Mets 2014 Season Preview . . . 14 Reasons to Feel Hopeful


All right, ready? Rally caps on!

Last year, Mike and I did a season preview while wearing rose-colored glasses. Frankly, it was the only way we could come up with a positive narrative for the upcoming season, which filled us with dread. As I recall, some of our hopes were pinned on Johan Santana bouncing back. And so on.

This season, it’s not nearly so hard to come up with an optimistic take on the 2014 season. Not that things won’t go wrong. They surely will, they always do, for every team.

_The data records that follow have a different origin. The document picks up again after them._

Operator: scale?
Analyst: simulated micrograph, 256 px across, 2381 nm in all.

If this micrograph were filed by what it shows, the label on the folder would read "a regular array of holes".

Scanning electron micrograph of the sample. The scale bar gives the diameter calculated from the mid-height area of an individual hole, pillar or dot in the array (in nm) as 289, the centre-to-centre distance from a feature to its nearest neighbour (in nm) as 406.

For example: I have serious concerns about the bullpen, about Ike Davis, about Ruben Tejada, about Chris Young, and about the durability of Bartolo Colon. That’s a lot of failure from Sandy Anderson on that list, who did not have a great winter.



ZACK WHEELER is going to endure growing pains, for stretches he’s going to remind of us of Mike Pelfrey with his wildness and inability to put away batters. But it will be okay.

TRAVIS D’ARNAUD is not going to arrive fully-formed, like Venus riding in on the half-shell.

CURTIS GRANDERSON may not replicate Marlon Byrd’s 2013 season, but will still be worth every penny.

There may even be times when we look over at banged-up, 31-year-old DAVID WRIGHT and wonder about the efficacy of that 8-year-deal. But that’s okay. He’s David Wright and we’re lucky to have him on our team. 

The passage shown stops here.